A closer look at Michael Vick vs. the Jaguars: What went wrong (or right)

On Saturday night, I wrote the following, however obvious, with little evidence except for my eyes: Michael Vick's performance against the Jaguars brought "back memories of the 2010-11 Vick, the one that needlessly held onto the ball too long and bore the superhero cap one time too often."

After re-watching the game and slowing the tape down, I still held the same opinion of how Vick played. But as I mentioned in the column, there were other factors that played into the Eagles quarterback's shaky night. Vick wasn’t great against the Jaguars, but neither were his offensive line and some of his skill-position teammates.

He did have his moments, some that only Vick could muster.

Here are some visual examples of his night. All four plays highlighted came in the first quarter:


On the third play from scrimmage, Vick got a pretty good look at what the Jaguars had in store to stop the Eagles' bubble screen game. You can't see the single safety deep in this screenshot, but he was there. The Jaguars corners were up close at the line and played man-to-man defense. Vick had the option to hand off, but the numbers weren't there with eight men in the box, including the other safety (6) that was eyeing Jason Avant, who was in motion.

Vick's first option was Avant out on the flat. But he quickly noticed that Jaguars safety Dwight Lowery sniffed out the screen. The Jaguars, meanwhile, rushed only four as the linebackers dropped into a zone. The Eagles offensive line had already given up a sack on the previous play, and now rookie right tackle Lane Johnson was having trouble with former Eagles defensive end Jason Babin (1). The pocket was collapsing on Vick and he started to get jittery.

Vick's second option -- tight end Brent Celek, who ran a seam route -- was open. But Vick, as he did at various points during the game, held onto the ball a smidgen too long. The pocket wasn't perfect, but Vick rushed with Babin baring down on him. He threw from an awkward position and the ball sailed over Celek's head.

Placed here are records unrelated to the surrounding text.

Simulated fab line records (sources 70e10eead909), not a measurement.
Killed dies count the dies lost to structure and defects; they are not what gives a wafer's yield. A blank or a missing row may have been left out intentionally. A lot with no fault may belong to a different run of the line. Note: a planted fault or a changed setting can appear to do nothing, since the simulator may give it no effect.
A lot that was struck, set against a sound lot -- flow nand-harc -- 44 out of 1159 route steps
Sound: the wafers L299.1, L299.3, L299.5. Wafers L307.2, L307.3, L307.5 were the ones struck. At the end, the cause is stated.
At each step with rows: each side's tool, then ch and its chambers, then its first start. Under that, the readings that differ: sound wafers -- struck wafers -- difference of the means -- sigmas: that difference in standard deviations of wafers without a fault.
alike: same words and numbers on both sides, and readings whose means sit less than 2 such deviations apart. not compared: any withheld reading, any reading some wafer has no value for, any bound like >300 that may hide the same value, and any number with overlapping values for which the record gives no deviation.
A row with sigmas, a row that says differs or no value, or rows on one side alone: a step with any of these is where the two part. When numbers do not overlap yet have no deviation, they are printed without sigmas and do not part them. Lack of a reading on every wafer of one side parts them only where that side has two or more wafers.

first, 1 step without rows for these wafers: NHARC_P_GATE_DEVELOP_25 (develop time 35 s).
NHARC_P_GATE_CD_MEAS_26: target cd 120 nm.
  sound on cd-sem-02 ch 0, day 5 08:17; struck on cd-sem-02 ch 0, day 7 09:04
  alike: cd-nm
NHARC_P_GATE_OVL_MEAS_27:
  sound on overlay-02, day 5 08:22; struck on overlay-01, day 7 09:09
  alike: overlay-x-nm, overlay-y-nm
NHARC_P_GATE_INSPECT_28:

A series later, the Jaguars gave a similar look on second down. There was a single safety deep, the box was full and the corners were playing press-man. After the game, several of the offensive linemen talked about a look the Jaguars defensive line gave that they hadn't seen during the first two preseason games.

“This is the first team that we have played that has really slanted and angled the front, which kind of took us off of some of the double teams in the zone blocking scheme,” center Jason Kelce said. "Whenever somebody’s moving against a zone scheme or slanting you have to make a quick adjustment on your double-team blocking, on your angles."

You can see the slanting defensive tackle above near the blue arrow.

Kelce was probably thinking 'Uh-oh,' because the play was designed for the o-line to pull right. With the linemen all pulling right, running back LeSean McCoy -- if Vick handed off to him in the read option -- could either follow his blockers or cut back through the lane created by the zone blocking. With seven men in the box and six blockers, the Eagles didn't have favorable numbers.

Vick should have been able to neutralize an unblocked defensive end with the option, but there wasn't one, unless the linebacker was the "read" defender. But the linebacker held his ground. Kelce, meanwhile, was likely supposed to double up the slanting defensive tackle with Evan Mathis, but instead was off his assignment. McCoy did cut back toward the lane, but the holding linebacker (Paul Posluszny) dropped him after just a one-yard gain.


This was one of those no-no-no-yes plays that Vick sometimes makes look routine. The Jaguars were showing blitz with two stand-up linebackers at the line.

The Eagles, needing eight yards for a first down, sent three receivers on deep routes. Celek was the safety net over the middle. But the Jaguars confused the Eagles o-line again. "We need to get back and make the corrections," coach Chip Kelly said. "Sometimes early a couple twists got to us."

This twist -- the defensive tackle looped around the blitzing linebacker -- got Kelce.

But Kelce wasn't the only blocker to get beat. Four got beat -- including running back Bryce Brown -- and Vick was running out of time. He could have dumped it off to Celek, who probably still would have been dropped short of the sticks. But Vick somehow escaped from the mess and scrambled 16 yards for the first down. Defenses are going to man-up on Eagles receivers this year because of the short passing game, but on several occasions Saturday night, it created space underneath for Vick to run, which he took advantage of.

“They did a good job in coverage. They played a lot of man underneath," Kelly said. "I think [Vick] did a good job of making them honest and picked up yardage after they kind of did good early in coverage. If you do that then the quarterback can hurt you with his feet.”


This was one of the better all-around plays for the Eagles' first team offense, but it illustrated how Vick was holding onto the ball too long. The Jaguars were not set at the snap even after the Eagles burned a timeout. You could see the high safety running over top of DeSean Jackson's side, likely after trying to bait Vick to that side pre-snap.

The Jaguars rushed only four and the Eagles' line did its job, as it should, five on four. Vick probably already had it in his mind that he couldn't completely trust his line, but the pocket and his passing lanes were perfect (Or at least the lanes looked it. Hard to tell without the coach's film).

But Vick took way too long to release the ball, especially considering how open Jackson was after he faked the safety into thinking he was running a go route. Jackson, who was either the first or second option, actually finished his route and had to wait for Vick to get him the ball. When he caught it, he was surrounded and just flopped to the ground. Had Vick thrown it as Jackson went into his break, who knows how many yards he would have gotten after the catch.